Fifty-five degrees is hardly an ideal temperature, unless you’re a wine maker. That’s why the owners of Merryvale Winery in the Napa Valley community of St. Helena, Calif., and Tassel Ridge Winery in Leighton, Iowa, installed the HIGH-R® Insulation System in their wine-making rooms.
“We age the wine under cave-like conditions, so we need it to stay pretty cold,” says Merryvale wine maker Graham Wehmeier. The wine-making room also is kept humid to facilitate the aging process.
Unlike traditional insulation methods where sheets of urethane are installed between trusses just below the decking of a metal building roof, the HIGH-R Insulation System is mounted on the purlins at the base of the trusses. The cavity between the purlins and the decking are then filled with blown fiberglass insulation, allowing for R-40 or greater insulation. The system results in consistent interior temperatures and low heating and cooling costs. An added benefit for Merryvale was that the HIGH-R system could be retrofitted to its existing building.
Temperature control also was a major consideration when Tassel Ridge Winery built a new building that stands 28 feet tall from the wine-making room floor to ceiling. A bridge that allows guests to observe the wine-making process and a tasting room overlook portions of the wine-making room and cellar.

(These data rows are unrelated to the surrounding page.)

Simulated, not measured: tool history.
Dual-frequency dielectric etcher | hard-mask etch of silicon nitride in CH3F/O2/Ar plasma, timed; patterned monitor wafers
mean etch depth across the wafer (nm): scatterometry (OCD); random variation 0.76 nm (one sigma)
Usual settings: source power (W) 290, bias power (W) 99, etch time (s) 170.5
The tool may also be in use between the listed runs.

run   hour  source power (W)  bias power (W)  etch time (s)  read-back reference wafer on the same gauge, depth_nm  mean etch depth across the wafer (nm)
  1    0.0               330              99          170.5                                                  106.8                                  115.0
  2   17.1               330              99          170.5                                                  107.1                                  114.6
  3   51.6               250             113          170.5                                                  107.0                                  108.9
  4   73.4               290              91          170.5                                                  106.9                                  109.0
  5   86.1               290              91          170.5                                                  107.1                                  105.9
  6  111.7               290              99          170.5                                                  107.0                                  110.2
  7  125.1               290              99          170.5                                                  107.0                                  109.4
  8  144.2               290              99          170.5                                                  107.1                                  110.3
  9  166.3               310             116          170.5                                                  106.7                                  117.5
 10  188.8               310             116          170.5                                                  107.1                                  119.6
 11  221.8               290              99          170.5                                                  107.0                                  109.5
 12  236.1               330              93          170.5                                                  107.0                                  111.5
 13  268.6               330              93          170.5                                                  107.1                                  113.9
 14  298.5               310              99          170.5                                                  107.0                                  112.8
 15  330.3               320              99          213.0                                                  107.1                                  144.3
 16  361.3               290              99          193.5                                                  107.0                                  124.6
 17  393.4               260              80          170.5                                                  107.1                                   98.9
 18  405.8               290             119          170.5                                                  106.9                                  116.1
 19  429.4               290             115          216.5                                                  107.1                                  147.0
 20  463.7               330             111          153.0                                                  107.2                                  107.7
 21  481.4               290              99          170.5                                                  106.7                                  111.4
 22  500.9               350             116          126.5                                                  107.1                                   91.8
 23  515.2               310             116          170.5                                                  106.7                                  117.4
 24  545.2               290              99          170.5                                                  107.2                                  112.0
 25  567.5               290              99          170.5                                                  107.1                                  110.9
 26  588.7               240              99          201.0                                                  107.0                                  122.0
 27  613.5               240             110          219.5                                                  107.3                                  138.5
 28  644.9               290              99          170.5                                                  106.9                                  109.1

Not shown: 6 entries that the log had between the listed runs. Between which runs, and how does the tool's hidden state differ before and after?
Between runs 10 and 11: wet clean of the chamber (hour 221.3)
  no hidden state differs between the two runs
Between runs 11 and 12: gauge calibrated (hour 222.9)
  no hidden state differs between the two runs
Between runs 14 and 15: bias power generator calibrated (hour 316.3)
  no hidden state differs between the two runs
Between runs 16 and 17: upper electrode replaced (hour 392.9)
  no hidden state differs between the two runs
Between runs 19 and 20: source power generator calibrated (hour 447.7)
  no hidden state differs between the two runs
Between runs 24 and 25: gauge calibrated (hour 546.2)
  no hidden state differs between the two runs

“If we can keep the cellar temperature down to 55 to 60 degrees, that’s what’s best for the wine,” says Jim Carmichael, who oversees wine-making and cellar operations. “We can normally achieve that seven months out of the year without additional cooling.”
He added the HIGH-R system panels offer an aesthetically pleasing look for the winery’s guests.
“The insulated panels look nice in the tasting room and that’s important as well.”